Well, it's called "News and Interviews"…
…and boy, am I doing a lot of interviews.
This is the month I do a virtual blog tour to promote Locksmith’s War. Here are the stops so far. Be sure to give them all a visit:
September 5: Candlelight Reading
September 5: Westveil Publishing
September 6: Literary Gold
September 7: Andi's Young Adult Books
September 7: Lisa Haselton's Reviews and Interviews
September 8: Momma Says: To Read or Not to Read
September 9: B-Gina Review
September 9: Jerry's Circumlocution
I’d like to thank all of these bloggers for hosting my tour, especially those I couldn’t thank personally because Google was being weird about blog comments. More to come.

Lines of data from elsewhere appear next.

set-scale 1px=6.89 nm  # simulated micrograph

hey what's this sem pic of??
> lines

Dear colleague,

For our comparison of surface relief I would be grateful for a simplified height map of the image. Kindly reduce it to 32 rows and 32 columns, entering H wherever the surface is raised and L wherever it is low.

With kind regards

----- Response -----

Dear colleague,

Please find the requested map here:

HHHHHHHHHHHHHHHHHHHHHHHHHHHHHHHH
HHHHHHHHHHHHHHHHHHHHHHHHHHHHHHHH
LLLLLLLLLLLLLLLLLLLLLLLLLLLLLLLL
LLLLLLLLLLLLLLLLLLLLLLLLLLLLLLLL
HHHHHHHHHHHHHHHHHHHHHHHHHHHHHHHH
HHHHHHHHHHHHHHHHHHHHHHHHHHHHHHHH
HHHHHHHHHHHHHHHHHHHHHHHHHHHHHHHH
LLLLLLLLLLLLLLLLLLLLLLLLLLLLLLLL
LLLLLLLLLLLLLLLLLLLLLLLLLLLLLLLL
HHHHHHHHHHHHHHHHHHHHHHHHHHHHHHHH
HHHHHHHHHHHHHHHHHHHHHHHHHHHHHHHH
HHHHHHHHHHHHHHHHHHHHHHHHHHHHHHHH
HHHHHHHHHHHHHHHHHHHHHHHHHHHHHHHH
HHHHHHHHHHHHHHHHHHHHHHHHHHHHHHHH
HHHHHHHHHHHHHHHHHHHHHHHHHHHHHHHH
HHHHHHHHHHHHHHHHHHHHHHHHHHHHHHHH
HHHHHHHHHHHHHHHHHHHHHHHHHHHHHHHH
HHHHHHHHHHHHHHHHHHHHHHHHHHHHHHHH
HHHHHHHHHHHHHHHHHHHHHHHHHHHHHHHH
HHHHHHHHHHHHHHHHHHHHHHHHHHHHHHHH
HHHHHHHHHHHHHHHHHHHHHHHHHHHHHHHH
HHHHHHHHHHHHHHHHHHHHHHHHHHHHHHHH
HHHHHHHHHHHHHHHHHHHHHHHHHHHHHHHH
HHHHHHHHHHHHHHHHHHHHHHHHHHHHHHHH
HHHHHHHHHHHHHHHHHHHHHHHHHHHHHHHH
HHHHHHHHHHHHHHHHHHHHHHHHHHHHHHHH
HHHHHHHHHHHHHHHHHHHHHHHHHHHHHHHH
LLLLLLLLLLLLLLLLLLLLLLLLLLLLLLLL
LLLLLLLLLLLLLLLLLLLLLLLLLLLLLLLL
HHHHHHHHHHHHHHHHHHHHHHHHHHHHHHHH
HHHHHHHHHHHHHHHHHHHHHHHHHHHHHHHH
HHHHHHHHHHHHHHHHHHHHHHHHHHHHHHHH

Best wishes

I learned something mildly depressing recently. I finally got around to seeing Tomorrowland because of that awesome scene in it:
Turns out, Tomorrowland has… one awesome scene. The rest of the movie wants to be inspiring, wants to remind us to choose hope instead of fear and despair, but it's kinda meh.
That’s not the depressing thing. The depressing thing is that Brad Bird passed up the chance to direct the Star Wars sequel trilogy so he could work on Tomorrowland. Imagine a sequel trilogy directed by Brad Bird. It would certainly have had an overall story arc, instead of being “Episode VII: Let’s Just Give the Audience What They Expect,” “Episode VIII: Okay, Let’s Try the Exact Opposite of That,” and “Episode IX: Hell With It, Bring Back Palpatine.” It could still have had a female Jedi protagonist—even one whose powers are mostly innate rather than sharpened through effort, there's story potential in that—but Bird would’ve put more thought into where the various original trilogy characters ended up and why, and he definitely would’ve insisted on more original villains than the Empire-Warmed-Over that is the First Order. As we've seen from The Mandalorian and other shows, the Star Wars universe is some of the most fertile soil for adventure stories in all popular culture. There was no excuse for mediocrity.
“For all sad words of tongue and pen, the saddest are these, “It might have been.” – John Greenleaf Whittier.
I’m also playing Claudio in the Shore Shakespeare production of Measure for Measure, a weird mix of the comic and the not-remotely-funny. (This time, I don’t feel inspired to come up with the character’s whole backstory and emotional journey throughout the play, as I did for Lennox. Claudio’s emotional journey is basically “Woo-hoo!/OHCRAPOHCRAPIMGONNADIE/Whew.”)
The weird thing is how 21st-century the play feels. The duke’s deputy Antonio falls in lust with the not-yet-a-nun, but instead of trying to marry her, he pulls the ever-popular Scarpia Ultimatum, offering to spare her brother from execution if she has sex with him. When she threatens to tell everybody what he just said, he responds, “Who will believe thee, Isabel?”, pointing out that he has an excellent reputation and nobody has a clue who she is. (“Tell the world, Isabel. See how many people believe or side with you.”)
Also I’m watching The Rings of Power. No complaints about the casting, I love the Numenorian sailors’ motto “The sea is always right,” and I don’t think Galadriel was written as a Mary Sue. I think she was written as somebody suffering from PTSD to the point where it badly compromises her judgment:
Biggest complaint: In the first three episodes, there is way too much conflict for conflict’s sake whether it makes any sense or not. Let’s say you’re a sailor who took to sea because his homeland was overrun by Orcs. Then your ship gets wrecked by a sea monster that keeps coming back to eat the survivors. You find a stranded Elf-woman and bring her aboard your chunk of flotsam. Would you not be too preoccupied with survival to get in arguments with her?
Or let’s say you’re a prince of the Dwarves. One of your friends is a high-ranking Elf, but you and he have fallen out of touch and you’re starting to wonder if he’s still a friend. I realize there’s no social media in Middle-Earth, but what’s stopping you from writing him a letter? Just to touch base?
Or let’s say you’re the regent of Númenor, and Elves have long since been forbidden in your kingdom. One day a ship brings in an Elf, and she says she wants to leave your kingdom and get back to the mainland. If you want her gone and she wants to leave, how is this even a problem? You’ve got great big ships going back and forth all the time. Her butt is not going to be a significant burden to any of them.
It’s kind of a relief when the actual bad guys start showing up.